Based on the idea that layers only offer observability in their directions, we design the error metric as the distance between prediction of samples. Firstly, Given $e_{x}=[1,0,0]$, the coordinate $x_{i}$ of a 3D point $p_{i}={[x_{i},y_{i},z_{i}]}^{T}$ can be computed by $x_{i}=e_{x}\cdot p_{i}$, and the other two directions are the same. For the sake of brevity, we define an operator $\left(\cdot\right)_{\cdot}{\circ}$ to express such operation of obtaining the coordinate that corresponds to the direction $\circ$ in the following context. Similar to the MLE approach expressed in [8], with $n_{cur}$ paired samples $\{p_{i},q_{i}\},i=1,\dots,n_{cur}$ in all layers, for a transformation $\boldmath{T}$, we define the 1-dimensional distribution of an observation in certain test location as ${d}_{i}\sim\mathcal{N}\left({\left(T{p}_{i}\right)}_{\cdot}\circ-q_{i\cdot}\circ,\sigma_{pi}^{2}+\sigma_{qi}^{2}\right)$. Then the relative transformation is compute by

$${T}=\underset{T}{{argmax}}\prod_{i}\left({P}\left({d}_{i}\right)\right)\\ =\underset{T}{{argmax}}\sum_{i}\log\left({P}\left({d}_{i}\right)\right)$$

(2)

The above objective function can be simplified to

	$\displaystyle{T}$	$\displaystyle=\underset{T}{{argmin}}\sum_{i}\left({{d}_{i}}^{T}\left(\sigma_{pi}^{2}+\sigma_{qi}^{2}\right)^{-1}{d}_{i}\right)$		(3)
		$\displaystyle=\underset{T}{{argmin}}\sum_{i}\frac{\left\|\left(T{p}_{i}\right)_{\cdot}{\circ}-q_{i\cdot}\circ\right\|^{2}}{\sigma_{pi}^{2}+\sigma_{qi}^{2}}$

where the variance can be seen as weight. This optimization problem is solved by the non-linear solvers Ceres [22].

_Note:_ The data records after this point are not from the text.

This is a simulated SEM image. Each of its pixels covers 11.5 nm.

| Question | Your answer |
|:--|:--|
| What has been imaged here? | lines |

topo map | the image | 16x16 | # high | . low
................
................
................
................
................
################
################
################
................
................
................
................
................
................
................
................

Compared with our previous work, the registration has been redesigned in several aspects. In the previous work, the correspondences are established using only one layer within each cell. It treats all the reconstructed samples as 3D points, and use the 3D Euclidean distance as the error metric. The problem is solved by singular value decomposition (SVD). In contrast, we use several layers to model complex structure and extended the correspondences searching area to avoid information loss in borders (In the previous work, the pair-3 in Fig. 4 is omitted). The error metric is also changed so that it will drags the surfaces, rater than points as in previous work, closer. This leads to faster convergence as it avoids inducing the test locations into the objective function.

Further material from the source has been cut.